In the Rocky Mountain region of the US, nearly every well is hydraulic fracture stimulated to produce commercial volumes of oil and gas. The starting point for designing these treatments is an understanding of the in-situ stress profile. To calculate the in-situ stress profile, one must have an understanding of the mechanical rock properties and the pore pressure variations throughout the wellbore. Pore pressure can be measured in the permeable zones and in-situ stress can be calculated by the modeling of closure stress from pre-fracture pressure testing. But these tests are rarely performed in the nonreservoir rocks above and below the fracture stimulation treatment. The challenge for the stimulation design engineer is to determine the mechanical rock properties in and around the treatment interval. Calculating in-situ stress with the uniaxial strain equation requires the knowledge of Poisson's ratio, Young's modulus, pore pressure, and overburden pressure. Classically, the static Poisson's ratio (PR) and Young's modulus (YMS) are calculated by using the results from a dipole sonic log. However, in most fields, less than 1% of the wells requiring stimulation have dipole sonic data.

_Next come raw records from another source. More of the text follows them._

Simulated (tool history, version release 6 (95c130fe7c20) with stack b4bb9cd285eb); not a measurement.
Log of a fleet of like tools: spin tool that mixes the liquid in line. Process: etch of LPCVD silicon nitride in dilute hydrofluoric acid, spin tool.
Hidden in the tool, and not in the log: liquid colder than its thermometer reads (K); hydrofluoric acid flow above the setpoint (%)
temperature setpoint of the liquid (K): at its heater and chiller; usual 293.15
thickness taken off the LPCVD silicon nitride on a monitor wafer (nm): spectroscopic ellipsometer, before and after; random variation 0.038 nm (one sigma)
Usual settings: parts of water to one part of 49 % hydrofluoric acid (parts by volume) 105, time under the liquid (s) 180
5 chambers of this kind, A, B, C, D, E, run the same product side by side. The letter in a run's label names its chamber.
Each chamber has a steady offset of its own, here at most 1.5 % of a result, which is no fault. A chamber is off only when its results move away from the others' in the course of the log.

In the absence of dipole sonic information, conventional wireline log data can be used to quite effectively calculate mechanical rock properties by using basic petrophysical relationships and artificial neural networks. The composite method to determine mechanical rock properties uses five methods to estimate the compressional slowness (DTC), seven methods to estimate shear slowness (DTS), eight methods to estimate PR, and and nine methods to determine YMS. The composite model PR and YMS are error minimized by a weighted averaging technique that honors the most reliable correlations. The composite modeled PR and YMS values are then used as inputs for a continuous calculation of the minimum horizontal stress (Shmin).
The validation of the new composite model PR and YMS was confirmed in three ways. First, the composite model results are compared to the values determined in the lab from actual core samples. Second, the composite model results were compared to calculations using measured DTC and DTS in wells where dipole sonic tool measurements were recorded across a field in Wyoming. Finally, the composite model results were validated by using stimulation treatment pressure history matches on the Pinedale anticline in southwestern Wyoming. The goal of the composite model is to provide a robust rock property solution with or without sonic log data to eliminate the mechanical rock properties as a variable in fracture stimulation treatment design and history matching.
In the world of hydraulic fracture stimulation modeling, the starting place is always the determination of the mechanical rock properties used to derive the minimum horizontal stress profile. Where does one get such data? In an ideal world, the easy answer is to calculate them by using the compression and shear slowness from a dipole sonic log. In the real world, however, dipole sonic logs are not a common tool included in the typical wireline logging suite. What does one do in the frequent case in which no sonic data is available?
Most stimulation design models have some type of generic table of rock properties, based on a lithologic description or rock type. A stress profile built using this approach can easily lead to gross oversimplification of the stress profile throughout the wellbore. What about using multiple petrophysical relationships and a statistical error minimization approach to estimate the rock properties using conventional wireline log data?